'He's Exposed': Steve Bannon Could Go to Jail for Defying Jan. 6 Subpoenas, Says Rep. Raskin

Maryland Representative Jamie Raskin has said that Steve Bannon, the former White House Chief Strategist under former President Donald Trump, is "completely exposed" to possible arrest if he defies a subpoena issued by the House Select Committee on the January 6 attack on the U.S. Capitol.

Trump has invoked executive privilege to prevent his former aides from testifying before the investigative committee. Executive privilege is a presidential power that bars the president's communications from being shared with Congress.

As a result, Bannon has said that he won't cooperate with the committee's subpoenas. He had until midnight last Thursday to hand over documents relating to January 6 to the committee.

But Raskin, a Democrat who sits on the committee, said that that executive privilege doesn't extend to Bannon because Bannon was fired from the executive branch before he allegedly consulted Trump on overturning the 2020 election and holding a "Stop the Steal" rally on January 6.

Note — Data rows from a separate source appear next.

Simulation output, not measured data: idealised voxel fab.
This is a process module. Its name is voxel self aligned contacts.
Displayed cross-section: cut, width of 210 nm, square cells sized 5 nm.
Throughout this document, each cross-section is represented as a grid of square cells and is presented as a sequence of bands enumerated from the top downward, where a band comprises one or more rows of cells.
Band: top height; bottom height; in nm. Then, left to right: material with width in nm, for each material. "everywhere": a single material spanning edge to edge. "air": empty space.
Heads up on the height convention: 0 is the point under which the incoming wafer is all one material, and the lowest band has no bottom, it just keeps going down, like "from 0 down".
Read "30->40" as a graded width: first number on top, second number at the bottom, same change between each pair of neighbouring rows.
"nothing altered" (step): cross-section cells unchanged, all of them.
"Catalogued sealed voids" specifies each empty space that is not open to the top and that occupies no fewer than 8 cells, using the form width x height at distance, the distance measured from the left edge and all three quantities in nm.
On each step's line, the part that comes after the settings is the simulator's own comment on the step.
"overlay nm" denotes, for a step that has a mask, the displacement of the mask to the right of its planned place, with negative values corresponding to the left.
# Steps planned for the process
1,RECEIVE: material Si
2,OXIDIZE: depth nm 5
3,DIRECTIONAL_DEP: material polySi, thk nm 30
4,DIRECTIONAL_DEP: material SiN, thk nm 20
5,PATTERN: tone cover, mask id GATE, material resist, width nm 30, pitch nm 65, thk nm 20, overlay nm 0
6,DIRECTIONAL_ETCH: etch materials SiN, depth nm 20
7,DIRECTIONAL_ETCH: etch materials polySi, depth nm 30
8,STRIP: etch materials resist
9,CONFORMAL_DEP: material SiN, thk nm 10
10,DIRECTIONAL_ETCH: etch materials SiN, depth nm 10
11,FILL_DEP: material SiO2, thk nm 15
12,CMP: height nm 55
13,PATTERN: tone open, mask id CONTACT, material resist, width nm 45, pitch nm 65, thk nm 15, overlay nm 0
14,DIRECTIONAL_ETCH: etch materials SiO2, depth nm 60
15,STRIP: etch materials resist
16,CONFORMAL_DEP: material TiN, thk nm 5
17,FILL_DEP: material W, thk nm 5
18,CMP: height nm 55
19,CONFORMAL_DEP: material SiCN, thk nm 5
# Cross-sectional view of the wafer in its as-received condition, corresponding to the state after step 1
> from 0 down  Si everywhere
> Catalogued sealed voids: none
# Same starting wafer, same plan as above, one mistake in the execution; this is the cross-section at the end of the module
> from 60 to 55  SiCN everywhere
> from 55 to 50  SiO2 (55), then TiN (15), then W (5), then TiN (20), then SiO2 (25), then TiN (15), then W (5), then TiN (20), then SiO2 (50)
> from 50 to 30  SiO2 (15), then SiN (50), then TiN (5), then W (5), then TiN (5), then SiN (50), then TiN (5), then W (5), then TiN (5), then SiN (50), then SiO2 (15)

Executive privilege is generally limited to people who spoke with the president while working in the White House.

Steve Bannon subpoena Jamie Raskin
Maryland Representative Jamin Raskin has said that Steve Bannon is "completely exposed" to possible arrest if he defies a Congressional subpoena about the January 6 attack. Above, Bannon exits the Manhattan Federal Court on August 20, 2020, in New York City. Stephanie Keith/Getty

"[Bannon] wasn't working for the executive branch," Raskin said in a Monday interview with MSNBC. Bannon served as White House chief strategist and senior counselor to Trump from January 2017 until August 18, 2017, when Trump fired him.

"So even if you assume hypothetically that Donald Trump has some kind of executive privilege, which is extremely dubious in itself," Raskin continued, "how could that extend to Steve Bannon? So he's completely exposed."

Raskin then mentioned that Susan McDougal, a business associate of Bill and Hillary Clinton, spent 18 months in jail from 1996 to 1998 because she refused to participate in the congressional Whitewater investigation against then-President Bill Clinton while she was under subpoena.

"Does the law only apply against Democrats?" Raskin asked hypothetically. "I don't think so."

The committee issued its subpoenas to learn what part Trump and his allies may have played in the January 6 Capitol riots. The riots occurred when thousands of Trump supporters stormed the Capitol to prevent Congress from certifying the electoral victory of now-President Joe Biden.

In late 2020, Bannon allegedly convinced Trump to return to Washington D.C. for January 6, the day the Capitol riots took place, according to Peril, a book published in September by journalists Bob Woodward and Robert Costa.

"Mr. Bannon has indicated that he will try to hide behind vague references to privileges of the former President," committee chair Bennie Thompson and vice-chair Liz Cheney said in a joint statement last week. "The Select Committee fully expects all of these witnesses to comply with our demands for both documents and deposition testimony."

The two leaders said the committee "will not allow any witness to defy a lawful subpoena or attempt to run out the clock, and we will swiftly consider advancing a criminal contempt of Congress referral."

Biden has said that his administration will evaluate Trump's invocation of executive privilege on an "ongoing" case-by-case basis. Any criminal prosecutions of those who ignore the committee's requests will be decided on by the Department of Justice, the White House said.

Newsweek contacted the White House for comment but did not receive a response in time for publication.